This album also makes heavy use of keyboard instruments. A grand piano is used on tracks such as "A Day in the Life", a Lowrey organ is used for "Lucy in the Sky with Diamonds", a harpsichord can be heard on "Fixing a Hole", and Martin played a harmonium on "Being for the Benefit of Mr. Kite!". An electric piano, upright piano, Hammond organ, glockenspiel and mellotron can also be heard on the record. Harrison used a tambura on several tracks, including "Lucy in the Sky with Diamonds" and "Getting Better".

The thunderous piano chord that concludes "A Day in the Life", and the album, was produced by assembling three grand pianos in the studio and playing an E chord on each simultaneously. Together on cue, Lennon, Starr, McCartney, and assistant Mal Evans hammered the keys on the assembled pianos and held the chord. The sound from the pianos was then mixed up with compression and increasing gain on the volume to draw out the sound to maximum sustain.[15]

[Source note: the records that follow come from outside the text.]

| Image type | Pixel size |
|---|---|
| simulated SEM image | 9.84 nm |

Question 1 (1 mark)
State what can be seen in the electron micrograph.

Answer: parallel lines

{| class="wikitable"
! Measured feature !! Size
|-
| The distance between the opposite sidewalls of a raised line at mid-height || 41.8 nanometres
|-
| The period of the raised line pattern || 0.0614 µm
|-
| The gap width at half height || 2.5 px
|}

British pressings of the album (in its original LP form that was later released on CD) end with a 15-kilohertz high-frequency tone (put on the album at Lennon's suggestion and said to be "especially intended to annoy your dog"), followed by an endless loop of laughter and gibberish made by the runout groove looping back into itself. The loop (but not the tone) made its US debut on the 1980 Rarities compilation, titled "Sgt. Pepper Inner Groove". However, it is only featured as a two-second fragment at the end of side two rather than an actual loop in the run out groove. The CD version of "Sgt. Pepper Inner Groove" is actually a bit shorter than that one found on the original UK vinyl pressing. The sound in the loop caused some controversy when it was interpreted as a secret message. McCartney later told his biographer Barry Miles that in the summer of 1967 a group of kids came up to him complaining about a lewd message hidden in it when played backwards. He told them, "You're wrong, it's actually just 'It really couldn't be any other'". He took them to his house to play the record backwards to them, and it turned out that the passage sounded to him very much like "We'll fuck you like Superman". McCartney recounted to Miles that "we had certainly had not intended to do that but probably when you turn anything backwards it sounds like something ... if you look hard enough you can make something out of anything".[10]

Concept

With Sgt. Pepper's, The Beatles wanted to create a record that could, in effect, tour for them, an idea they had already explored with the promotional film clips made over the previous years, intended to promote them in the US when they were not touring there.[citation needed] McCartney decided that he should create fictitious characters for each band member and record an album that would be a performance by that fictitious band. This "alter-ego group" gave the band the freedom to experiment with songs.[2]

The album starts with the title song, which introduces Sgt. Pepper's band itself; this song segues into a sung introduction for bandleader "Billy Shears" (Starr), who performs "With a Little Help from My Friends". A reprise version of the title song was also recorded, and appears on side two of the original album (just prior to the climactic "A Day in the Life"), creating a "book-ending" effect. However, the band effectively abandoned the concept after recording the first two songs and the reprise. Lennon was unequivocal in stating that the songs he wrote for the album had nothing to do with the Sgt. Pepper's concept, and further noted that none of the other songs did either, saying "Every other song could have been on any other album".[16] The album has been widely heralded as an early and ground-breaking example of the concept album.

Lyrics

Concerns that lyrics in Sgt. Pepper's referred to recreational drug use led to several songs from the album being banned by the BBC and criticised in other quarters.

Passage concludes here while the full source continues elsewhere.